Create an audio clip for your favorite quotes using AI

Summary : Create an audio clip for your favorite quotes using AI (updated)

Posted by : Wilson Fok on Jan 2, 2021

Introduction

Over the years, I have collected many quotes and idioms from famous businessmen / businesswomen, politicians, artists, actors / actresses and people from the past. As much as I would like to learn them by heart and put them into practice. From time to time, I forgot the sayings and would like to be reminded.

Have you ever been become too lazy to read your favorite quotes on paper?
Have you ever forgotten your favorite quotes?
Have you ever mixed up one quote with another?
Have you ever thought that it would be nice to have someone read it out loud to you?

Without having “someone”, I have come up with a low-cost solution: using a text-to-speech model to convert the quotes into audio files.

On the one hand, from my personal experience, Tacotron 2 and WaveGlow are powerful AI text-to-speech models. However, they fall short in reading out loud long paragraphs, pages of books, etc. There is nothing wrong with what the models speak. I feel that the speech is less coherent as it lacks the rhythm that echoes the underlying idea or the thread of the lengthy piece of writing. Without true comprehension of the author’s intention, it is rather hard to produce a fluent speech that adequately express the intended meaning.

On the other hand, quotes are special. They are short, succinct and to-the-point. These attributes make them suitable for AI text-to-speech model to read out loud.

This task deploys two models in series. The first model (Tacotron 2), which converts the English text to a Mel Spectrogram sentence by sentence. The second model (WaveGlow), which converts the Mel Spectrogram to audio sound wave we can hear. To ensure quality, we also pass the audio through a denoiser.

Why Tacotron 2 and WaveGlow ?

The most important reason is that these two models are well-trained and are available (model’s checkpoints) for use from Nvidia github repository. For further details on training accuracy, validation performance, detail architectures, publications and the implementation, please visit their official repository.

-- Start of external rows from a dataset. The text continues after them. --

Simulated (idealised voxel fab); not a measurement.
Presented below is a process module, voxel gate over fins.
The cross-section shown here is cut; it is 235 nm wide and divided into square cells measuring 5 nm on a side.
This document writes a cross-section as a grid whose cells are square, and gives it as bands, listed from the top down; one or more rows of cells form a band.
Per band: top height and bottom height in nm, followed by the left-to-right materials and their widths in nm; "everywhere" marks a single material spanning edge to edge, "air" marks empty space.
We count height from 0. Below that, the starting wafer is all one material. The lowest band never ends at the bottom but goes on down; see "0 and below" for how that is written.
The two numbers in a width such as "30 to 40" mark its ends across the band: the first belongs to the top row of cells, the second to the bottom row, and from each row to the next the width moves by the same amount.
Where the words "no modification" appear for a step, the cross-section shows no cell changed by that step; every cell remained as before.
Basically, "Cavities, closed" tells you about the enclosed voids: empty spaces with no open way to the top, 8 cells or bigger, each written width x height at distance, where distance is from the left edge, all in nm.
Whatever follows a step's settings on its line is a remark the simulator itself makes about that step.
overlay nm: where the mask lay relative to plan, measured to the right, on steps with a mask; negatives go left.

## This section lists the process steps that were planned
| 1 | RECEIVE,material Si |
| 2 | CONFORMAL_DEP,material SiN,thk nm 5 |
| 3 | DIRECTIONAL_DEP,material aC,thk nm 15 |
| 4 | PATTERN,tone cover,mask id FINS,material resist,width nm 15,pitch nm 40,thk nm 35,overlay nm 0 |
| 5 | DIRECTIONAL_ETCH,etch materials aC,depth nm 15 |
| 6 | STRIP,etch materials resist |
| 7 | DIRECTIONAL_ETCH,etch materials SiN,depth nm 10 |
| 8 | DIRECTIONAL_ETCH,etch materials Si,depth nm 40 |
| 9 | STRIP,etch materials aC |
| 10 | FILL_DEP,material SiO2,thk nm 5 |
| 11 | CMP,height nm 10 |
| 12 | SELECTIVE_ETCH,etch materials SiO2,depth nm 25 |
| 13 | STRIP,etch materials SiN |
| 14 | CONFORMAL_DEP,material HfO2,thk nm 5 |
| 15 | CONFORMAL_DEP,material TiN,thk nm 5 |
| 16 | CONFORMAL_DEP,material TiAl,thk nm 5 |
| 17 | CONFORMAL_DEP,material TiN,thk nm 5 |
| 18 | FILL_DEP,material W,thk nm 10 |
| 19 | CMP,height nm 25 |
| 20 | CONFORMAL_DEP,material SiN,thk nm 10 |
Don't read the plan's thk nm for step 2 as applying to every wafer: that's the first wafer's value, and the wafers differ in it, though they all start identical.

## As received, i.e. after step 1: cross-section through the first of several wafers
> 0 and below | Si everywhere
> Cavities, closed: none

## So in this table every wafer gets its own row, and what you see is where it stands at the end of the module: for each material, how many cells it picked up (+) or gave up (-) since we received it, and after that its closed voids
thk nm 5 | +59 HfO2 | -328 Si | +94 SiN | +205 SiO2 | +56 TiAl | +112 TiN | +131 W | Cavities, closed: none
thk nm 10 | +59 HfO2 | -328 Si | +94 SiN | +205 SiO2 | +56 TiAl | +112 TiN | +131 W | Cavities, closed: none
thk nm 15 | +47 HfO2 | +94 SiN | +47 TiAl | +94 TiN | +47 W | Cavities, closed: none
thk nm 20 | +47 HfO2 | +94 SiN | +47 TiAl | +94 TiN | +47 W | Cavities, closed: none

Software and Hardware Prerequisites

Nvidia GPU: GeForce 920MX
CUDA version: 10.2
Driver version: 441.66
Python: 3.7.6
Pytorch: 1.6.0
Scipy: 1.4.1

Methods

Read in the quotes, which are stored in a text file in Unicode/ UTF- 8 (Python 3 standard) I put 10 quotes from Warren Buffett in this example to show how the pipeline can be made to work. Samples here !
Load Tacotron 2 and WaveGlow. I keep the default setting for these two models. However, due to the GPU memory constrains, I could not fit WaveGlow model on the GPU. Thus, Tacotron 2 runs on the GPU while WaveGlow runs on the CPU. The ramification is that inference is pretty slow at the WaveGlow side.
Convert every single word in the quote to word embedding (the model uses long integers to do that). Set the maximum sentence’s length. The Tacotron 2 works on consistent sentence length within a batch. We fill the shorter sentences with zero at the end (padding), so that every sentence looks equal in length for Tacotron 2. Tacotron 2 predicts the quote its Mel spectrogram.
Create the Mel spectrogram to audio sound waves Note that the Mel spectrogram is now sitting on the GPU while WaveGlow is on the CPU. We transfer the data across the devices so that WaveGlow can predict the audio wave from the Mel spectrogram. Finally, we lower noise in the audio waves with the denoiser. Note the audio is an numpy array. Often we can control the loudness of the clip by lower or raising the amplitude. However, WaveGlow usually picks a good loudness level so that manual intervention is really unnecessary.
Save the audio file to disk. Scipy wavfile can write the numpy array into a WAV audio file.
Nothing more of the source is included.